Testing in Production is not for free - a real life tale

by Dan Abel

Here’s a real life tale of how we used Application Monitoring, Observability and Graceful Degradation to be able to ship fast but also catch and fix mistakes without letting our users down.

In it we take a look at safe failure states and complementing metrics with supporting data and how we use them to solve real issues.

Let me take you back to 6th June.

an alert and observing owl

Everything was fine and normal on Tes.com. Things got shipped. But then things always got shipped - we ship a lot.

The team that looks after the AAA services got an alert in their chat room. Something was up with our log-in service. Indications were that there was a fault on the log-in page.

an alert that there were too many HTML sign ins

The first question we ask

The first question we always have to ask is: ‘how is this issue affecting our users?’ The good news was that in this case it wasn’t.

Our log-in pages are the gateway to our products, and they need to be reliable. Not only do they need to keep people out who shouldn’t have access, they need to be consistent in letting people in, even when we have issues. Because of this, we’ve put some thinking into their operation, and have fallbacks in place.

We absolutely test our code before we ship it, but we acknowledge that we value the feedback from getting software into users’ hands, more than we get from testing every permutation and waiting to ship.

When software is only really tested when it comes into contact with users, we need to use monitoring to tell us of problems. Monitoring is not enough though, we also need safe failure states, to allow us to offer services even when things go wrong.

When the Javascript fails in log-in we degrade our service and offer users a plain HTML log-in page instead. This gets them in and to the product they want to use.

Wait. But if it doesn’t break… how do you know it’s broken?

Our approach to monitoring is usually to check that users are able to reach their goal. To do that we monitor that the rate of log-ins does not drop significantly. If our degraded service works, then this should not change.

So how do we know we had a problem? We expected something like this to happen. We also monitored the rate of use of the HTML log-ins - and alerted when there was a sharp rise.

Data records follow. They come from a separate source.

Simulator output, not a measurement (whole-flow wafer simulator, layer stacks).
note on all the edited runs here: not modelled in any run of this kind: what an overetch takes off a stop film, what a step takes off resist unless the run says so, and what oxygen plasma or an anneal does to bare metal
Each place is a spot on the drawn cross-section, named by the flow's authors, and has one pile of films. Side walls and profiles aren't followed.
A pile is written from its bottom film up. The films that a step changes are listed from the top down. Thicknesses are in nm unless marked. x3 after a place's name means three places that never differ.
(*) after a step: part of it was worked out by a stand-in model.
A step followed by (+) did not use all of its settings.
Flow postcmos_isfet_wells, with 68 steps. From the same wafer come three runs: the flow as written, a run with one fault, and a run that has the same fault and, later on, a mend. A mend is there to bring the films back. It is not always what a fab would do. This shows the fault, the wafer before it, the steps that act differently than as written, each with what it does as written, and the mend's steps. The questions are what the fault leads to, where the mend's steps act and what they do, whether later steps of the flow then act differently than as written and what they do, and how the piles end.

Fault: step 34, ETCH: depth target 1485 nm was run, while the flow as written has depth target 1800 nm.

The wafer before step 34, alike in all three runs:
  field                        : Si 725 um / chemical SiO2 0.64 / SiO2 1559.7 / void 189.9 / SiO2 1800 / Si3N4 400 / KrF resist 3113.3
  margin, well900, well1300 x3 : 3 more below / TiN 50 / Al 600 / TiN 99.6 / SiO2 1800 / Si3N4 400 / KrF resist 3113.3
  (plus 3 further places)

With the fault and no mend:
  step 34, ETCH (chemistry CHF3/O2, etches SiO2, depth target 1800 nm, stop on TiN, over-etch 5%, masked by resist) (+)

The second question we ask

The second question we ask is how is this issue arising from our software (and what’s the fix?)

From our instrumentation and logs, I could see when the issue started, and that it coincided with a release. This made it simple to find the code change, but I still did not know what was broken. It was only a problem for a percentage of our users, so I needed to be crafty to find it.

Metrics + supporting data lets you observe your system

I don’t like bare metrics - they might indicate what is occurring but they don’t provide any of the ‘why’. I like to log additional data when I send a metrics tick to provide the supporting information to allow the metrics to drive us forward.

The great news was that we record browser fingerprints when people log-in. I could filter that for users using the bare HTML log-in. I could then parse the user agent, and from there it was a small step to reproduce the broken site on the right browser and get a fix shipped.

Move fast and pay attention

Shipping small changes often has many advantages, but testing in Production ain’t for free.

  • Build fallback states that degrade to where your systems still work. This helps your users, and it also helps you to be able to react without panic.

  • Don’t monitor everything, but be sure to monitor what’s critical both for the user, and for the team to manage the product.

  • Remember to instrument the detail when you set up a metric - it will help you work out what’s at fault when you have an issue.

Use these and you can keep fixing your problems as you go. Keeping shipping and keeping your users happy.